All priorities need to be evaluated and checked against a metric of risk and reward, which vary in severity. For example: Is it worth the risk of back injury or death to go bungee jumping? Is it worth the risk of injury or death to drive a car? Is it worth the risk of humiliation to ask the cutest girl in class to the school dance? In any case, you either prioritize the risk or the reward. I am never going to hike Mt. Everest. The reward for me doesn’t even come close to the risk involved; so I prioritize that risk. I am not afraid that car accidents are one of the leadings causes of death, so I prioritize the reward of driving instead of walking everywhere.

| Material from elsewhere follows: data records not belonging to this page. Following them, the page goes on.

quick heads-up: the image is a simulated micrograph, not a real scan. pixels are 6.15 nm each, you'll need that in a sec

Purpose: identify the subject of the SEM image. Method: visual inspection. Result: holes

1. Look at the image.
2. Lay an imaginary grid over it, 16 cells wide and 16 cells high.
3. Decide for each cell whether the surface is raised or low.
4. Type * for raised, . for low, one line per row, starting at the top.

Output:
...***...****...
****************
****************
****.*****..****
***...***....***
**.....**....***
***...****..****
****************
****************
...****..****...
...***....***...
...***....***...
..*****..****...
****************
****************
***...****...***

Just as some risks are greater than others, most priorities have different time schemes: some of them are long-term, some are short-term. I will call these priorities “macro-priorities” and “micro-priorities.” We usually give great thought to the macro-priorities. But we don’t usually give thought to the micro-priorities. But maybe we should, since by doing something—literally anything—we are prioritizing that action at that exact moment over and against its risk factor. Furthermore, by doing something—literally anything—we are in that moment not doing something else, and therefore showing that the thing we are doing has a greater priority than the thing we are not doing—at least in that moment. Bear with me here.
When my alarm goes off in the morning, it is a greater priority for me to get up than to go back to sleep. When I get my coffee, it is a greater priority for me to make a big cup than a small cup. When I drive up to a stop sign, it is a greater priority for me depress the brake pedal than it is to press the gas pedal. When I eat lunch, it is a greater priority for me to chew and swallow my food than to simply stare at it. When I sit down to read a book, that book takes more priority than not reading it.
You get the idea. It sounds simple and obvious, but it still needs to be said. Why? Because our micro-priorities are fueled by our macro-priorities. It is no literal exaggeration that everything you do at any given moment takes a micro-priority over anything else that you are not doing. But the micro-priorities always—ALWAYS—serve the macro-priorities, and a risk/reward metric is still present. Life is greater than the sum of its parts, but every micro-priority has a reason, and every reason carries a risk.
So. I have a macro-priority of getting my kids to school and keeping my job, so I micro-prioritize getting up with my alarm clock. I have a macro-priority of being generally productive and avoiding the ennui that comes from inactivity and worthlessness, so I micro-prioritize things like making my bed and drinking coffee. The micro serves the macro, not the other way around. I don’t micro-prioritize watching what I eat because it’s fun to be hungry and unsatisfied right after supper; rather, the macro-priority of being healthy changes my micro-priorities that build up over time. The risk of not being healthy is greater than the joy of eating an entire bag of Doritos during the Super Bowl (even though I just did that), so I prioritize the reward of health over the risk of being hungry once in a while.
We should think about the micro-priorities because of the macro-priorities. “Begin with the end in mind,” says Franklin Covey. Your macro-priorities are nothing more than your consistent life goals, and nothing less than what values you hold dear.
St. Paul writes, “Woe to me if I do not preach the gospel! … Do you not know that in a race all the runners run, but only one receives the prize? So run that you may obtain it. Every athlete exercises self-control in all things. They do it to receive a perishable wreath, but we an imperishable. So I do not run aimlessly; I do not box as one beating the air.” (1 Corinthians 9)
Woe to me if I do not micro-prioritize in a way that feeds the macro-priority of faith in Christ. Every micro-priority that fails to fuel the macro-priority is prioritizing the risk over the reward.
Let the reader understand. See you in church.